Repeated content identification setup basics

This quick reference guide contains a basic workflow for setting up repeated content identification. For more detailed information, see Analytics.

Repeated content identification setup

The setup for running language identification is comprised of two components:

  1. Saved search

  2. Structured analytics set

1. Saved Search Setup

Use the following conditions and fields to create the saved search used for email threading. You do not need to set a sort order on this search.

Search Name

There is no recommendation for the saved search name. Follow your team’s normal protocol for naming searches.

Conditions

The condition for this search can be the same as the Conceptual Index search if it is different than the conditions noted below.

  • Extracted text size is greater than 0 kb.

  • Extracted text size is less than 30,000 kb.

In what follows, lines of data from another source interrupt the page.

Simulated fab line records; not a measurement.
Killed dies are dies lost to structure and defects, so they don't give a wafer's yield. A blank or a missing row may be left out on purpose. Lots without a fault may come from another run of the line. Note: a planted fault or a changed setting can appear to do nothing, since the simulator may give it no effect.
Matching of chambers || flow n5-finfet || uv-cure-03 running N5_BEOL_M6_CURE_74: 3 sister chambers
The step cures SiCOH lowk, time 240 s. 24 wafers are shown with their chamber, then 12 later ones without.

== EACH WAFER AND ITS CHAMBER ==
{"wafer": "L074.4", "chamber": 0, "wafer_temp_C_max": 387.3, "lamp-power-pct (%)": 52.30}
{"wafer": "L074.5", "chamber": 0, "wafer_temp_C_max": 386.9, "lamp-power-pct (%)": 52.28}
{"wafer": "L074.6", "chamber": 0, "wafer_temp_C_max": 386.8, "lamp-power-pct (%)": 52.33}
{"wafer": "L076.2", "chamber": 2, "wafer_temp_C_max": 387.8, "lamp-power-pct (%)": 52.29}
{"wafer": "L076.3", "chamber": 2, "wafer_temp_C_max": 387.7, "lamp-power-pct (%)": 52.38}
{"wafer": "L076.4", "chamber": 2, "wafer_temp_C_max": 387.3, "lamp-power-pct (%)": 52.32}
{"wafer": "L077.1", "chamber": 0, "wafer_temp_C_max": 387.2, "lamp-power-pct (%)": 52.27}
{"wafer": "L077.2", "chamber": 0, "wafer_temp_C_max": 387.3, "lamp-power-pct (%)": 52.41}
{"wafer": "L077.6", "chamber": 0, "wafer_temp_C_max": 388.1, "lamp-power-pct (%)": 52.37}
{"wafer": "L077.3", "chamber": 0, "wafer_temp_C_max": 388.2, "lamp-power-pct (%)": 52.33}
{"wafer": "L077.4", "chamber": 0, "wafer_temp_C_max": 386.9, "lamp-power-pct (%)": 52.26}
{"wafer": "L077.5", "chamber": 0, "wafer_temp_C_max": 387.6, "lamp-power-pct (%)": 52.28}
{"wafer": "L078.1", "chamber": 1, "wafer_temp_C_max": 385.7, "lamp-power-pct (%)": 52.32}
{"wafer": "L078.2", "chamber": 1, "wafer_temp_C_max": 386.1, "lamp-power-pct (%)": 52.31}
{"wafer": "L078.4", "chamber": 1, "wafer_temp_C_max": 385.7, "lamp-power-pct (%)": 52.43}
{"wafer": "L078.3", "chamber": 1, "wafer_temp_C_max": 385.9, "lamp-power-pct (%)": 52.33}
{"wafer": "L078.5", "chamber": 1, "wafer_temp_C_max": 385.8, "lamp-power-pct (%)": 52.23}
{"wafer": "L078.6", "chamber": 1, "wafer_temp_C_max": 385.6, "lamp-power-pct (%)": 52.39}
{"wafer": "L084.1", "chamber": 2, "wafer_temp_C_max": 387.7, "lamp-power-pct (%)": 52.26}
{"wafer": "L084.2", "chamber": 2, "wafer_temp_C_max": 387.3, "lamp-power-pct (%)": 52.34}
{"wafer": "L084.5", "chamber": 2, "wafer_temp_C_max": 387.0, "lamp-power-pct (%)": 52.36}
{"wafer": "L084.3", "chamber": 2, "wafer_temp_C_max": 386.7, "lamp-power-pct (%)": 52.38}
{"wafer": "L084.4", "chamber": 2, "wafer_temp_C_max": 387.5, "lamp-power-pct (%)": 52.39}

Note: For workspaces with millions of documents, we recommend that you consider a sampling workflow. For more information, see Sampling for Repeated Content on the documentation site.

Fields

Any fields are acceptable.

2. Structured Analytics Set

Here are the steps and choices for creating a structured analytics set.

Structured Analytics Set Information

  • Name—enter a name for the structured analytics set.

  • Prefix—keep the default prefix or add your own prefix. Shorter prefixes, even just two characters, such as “LI,” take up less space in your views.

  • Operations to run—select Repeated content identification.

  • Data source—select the saved search you created above.

Repeated Content Identification

  • Minimum number of occurrences—the minimum number of times a phrase must appear to be considered repeat content. We typically set this to .005 times the number of documents in your saved search.

  • Minimum number of words—leave as default.

  • Maximum number of words—leave as default.

  • Maximum number of lines to return—leave as default.

  • Number of tail lines to analyze—leave as default.

Optional Settings

Choose the appropriate analytics server.